Arthur Bracewell, 1938-1940. 2-storey, T-plan, Art Deco hall. Coursed cream coloured concrete blockwork, partial brick facing, partial render to front; render to sides and rear; chamfered concrete margins; vertical coursed concrete banded bays to upper stair towers; concrete cills; red roof tiles. Cantilevered concrete bowed canopy with stepped parapet to advanced single storey entrance block; central plaque with applied decorative butterflies, stylised raised lettering and date: 'DEVONVALE / 19 HALL 38'. Concrete eaves course and moulded cornice to entrance block.

W (PRINCIPAL) ELEVATION: symmetrical, 7 bays (arranged 3-1-3). Central recessed entrance, bow-fronted steps rising to 3 double figured-timber and glazed doors, flanking horizontal brick banding, bronze plaque commemorating foundation stone to right, bowed metal and glass canopy with stepped parapet above. Advanced single storey, 3-bay sections (former cloakrooms) flanking entrance. Upper storey set back, wide central wall-head with horizontal banding and central plaque, flanked by slightly advanced piended single bay stair towers.

S ELEVATION: 7 bays. Double-height hall with small window (to stair) to left and 3 large windows to centre (that to middle margin-paned with circular motif to upper section) set behind single storey brick and concrete entrance block to far left; lower single storey 4- bay section further advanced to centre with plain metal railings to balcony above. Later access ramp to right. Advanced single storey lavatory block to far right. E (REAR) ELEVATION: central stair tower and chimney stack, narrow horizontal windows directly below wallhead.

N ELEVATION: similar to S elevation.

INTERIOR: entrance hall: terrazzo flooring with blue, black and green geometric Art Deco pattern, moulded oak chimney piece with electric fire surround; narrow transomed and mullioned lights to chequered terrazzo staircases with bent mahogany handrails leading to balcony to N and S of entrance hall. Main hall: massive banded and stuccoed dome to ceiling; balcony to W of hall, coffered ceiling under balcony; stage with moulded and stepped detailing to E. Kitchen and bar facilities flanking hall to either side. Teak hall floor and stage. Pilastered and moulded wood architraves to doors and principal windows. Original light fittings and ironmongery, extensive wooden mouldings and cornicing throughout. Copper hooded radiators.

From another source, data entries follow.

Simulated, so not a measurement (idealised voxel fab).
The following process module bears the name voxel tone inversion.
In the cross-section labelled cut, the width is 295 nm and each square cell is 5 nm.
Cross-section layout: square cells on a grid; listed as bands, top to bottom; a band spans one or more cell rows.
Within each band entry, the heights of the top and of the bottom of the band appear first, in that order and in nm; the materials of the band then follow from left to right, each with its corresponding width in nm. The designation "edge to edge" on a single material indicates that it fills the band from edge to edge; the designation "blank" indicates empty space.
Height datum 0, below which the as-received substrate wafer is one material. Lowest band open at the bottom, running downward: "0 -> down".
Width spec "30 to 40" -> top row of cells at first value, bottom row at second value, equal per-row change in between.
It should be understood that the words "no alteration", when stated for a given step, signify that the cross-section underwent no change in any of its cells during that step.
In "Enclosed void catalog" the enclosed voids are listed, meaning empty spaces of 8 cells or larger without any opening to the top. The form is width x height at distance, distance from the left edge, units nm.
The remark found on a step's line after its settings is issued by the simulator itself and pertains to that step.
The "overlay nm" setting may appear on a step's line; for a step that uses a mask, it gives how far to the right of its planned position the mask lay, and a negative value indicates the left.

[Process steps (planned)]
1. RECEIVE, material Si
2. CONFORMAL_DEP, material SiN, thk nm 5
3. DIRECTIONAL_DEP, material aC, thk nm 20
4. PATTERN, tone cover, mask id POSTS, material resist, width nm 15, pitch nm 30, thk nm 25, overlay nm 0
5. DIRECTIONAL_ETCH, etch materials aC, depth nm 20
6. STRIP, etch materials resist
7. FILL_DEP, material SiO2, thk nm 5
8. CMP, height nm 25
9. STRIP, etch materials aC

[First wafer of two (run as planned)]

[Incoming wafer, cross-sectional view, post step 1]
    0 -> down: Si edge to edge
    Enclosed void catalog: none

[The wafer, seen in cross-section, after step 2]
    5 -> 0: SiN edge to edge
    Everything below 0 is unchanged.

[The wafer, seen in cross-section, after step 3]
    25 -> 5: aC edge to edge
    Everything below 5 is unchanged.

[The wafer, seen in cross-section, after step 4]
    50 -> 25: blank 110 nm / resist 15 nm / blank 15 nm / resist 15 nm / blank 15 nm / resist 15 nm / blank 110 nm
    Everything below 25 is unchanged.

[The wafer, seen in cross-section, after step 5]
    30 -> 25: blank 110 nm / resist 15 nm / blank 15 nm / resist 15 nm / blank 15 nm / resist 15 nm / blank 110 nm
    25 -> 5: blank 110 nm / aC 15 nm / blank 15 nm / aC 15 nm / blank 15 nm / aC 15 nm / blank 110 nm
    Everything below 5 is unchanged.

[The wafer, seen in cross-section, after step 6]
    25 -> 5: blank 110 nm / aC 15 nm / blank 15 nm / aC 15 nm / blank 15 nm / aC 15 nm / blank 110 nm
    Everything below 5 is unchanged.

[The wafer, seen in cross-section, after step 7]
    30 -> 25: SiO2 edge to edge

Statement of Special Interest

Devonvale Hall is a good, little-altered example of a 1930s entertainment building which evidences many fine Art Deco and Neo-Georgian details. The building also holds an important association with the cultural and industrial history of the local area, forming part of a wider plan to provide employees of the Devonvale Mills a high standard of living with well-designed houses, sports and leisure facilities, shop units and even bus shelters. Arthur Bracewell (1891-1953) was brought to Tillicoultry from England in 1925, by the Salts of Saltaire, then owners of Middleton and Devonpark Mills. He was hired by the benevolent managing director, Sidney Platfoot, of Samuel Jones and Co Ltd, a paper-coating firm, which took over the premises of Devonvale Mill, a former tweed manufacture (1846-1920). Platfoot was committed to providing good housing and leisure facilities for his workforce. These included tennis (demolished) and bowling pavilions and well-designed interwar housing for workers and managers along Moss Road (from 1934). The company's symbol, the Camberwell Butterfly was used as a decorative motif on the main plaque.

Reinforced foundations consisting of concrete pads set approximately 10 feet under ground were necessary as this building is set on a former moss field. Excellent acoustics are provided by the large dome.



Photographic album of Arthur Bracewell's work, NATIONAL MONUMENTS RECORD OF SCOTLAND (c.1938). R M Bailey, SCOTTISH ARCHITECTS' PAPERS: A SOURCE BOOK (1996) p110, 207. A Swan, CLACKMANNAN AND THE OCHILS (2001) p111. J Gifford and F A Walker, BUILDINGS OF SCOTLAND: STIRLING AND CENTRAL SCOTLAND (2002) p771. Additional information courtesy of Cllr Walter McAdam (2004). Original drawings with BRACEWELL, STIRLING ARCHITECTS, Tillicoultry.

About Listed Buildings

Listing is the way that a building or structure of special architectural or historic interest is recognised by law through the Planning (Listed Buildings and Conservation Areas) (Scotland) Act 1997.

We list buildings of special architectural or historic interest using the criteria published in the Historic Environment Scotland Policy Statement.

The information in the listed building record gives an indication of the special architectural or historic interest of the listed building(s). It is not a definitive historical account or a complete description of the building(s). The format of the listed building record has changed over time. Earlier records may be brief and some information will not have been recorded.

The only legal part of the listing is the address/name of site. Addresses and building names may have changed since the date of listing and if a number or name is missing from a listing address it may still be listed. Listing covers both the exterior and the interior and any object or structure fixed to the building. Listing can also cover structures not physically attached but which are part of the curtilage of the building, such as boundary walls, gates, gatepiers, ancillary buildings etc. The planning authority is responsible for advising on what is covered by the listing including the curtilage of a listed building. Since 1 October 2015 we have been able to exclude items from a listing. If part of a building is not listed, it will say that it is excluded in the statutory address and in the statement of special interest in the listed building record. The statement will use the word 'excluding' and quote the relevant section of the Historic Environment Scotland Act 2014. Some earlier listed building records may use the word 'excluding', but if the Act is not quoted, the record has not been revised to reflect current legislation.

If you want to alter, extend or demolish a listed building you need to contact your planning authority to see if you need listed building consent. The planning authority advises on the need for listed building consent and they also decide what a listing covers. The planning authority is the main point of contact for all applications for listed building consent.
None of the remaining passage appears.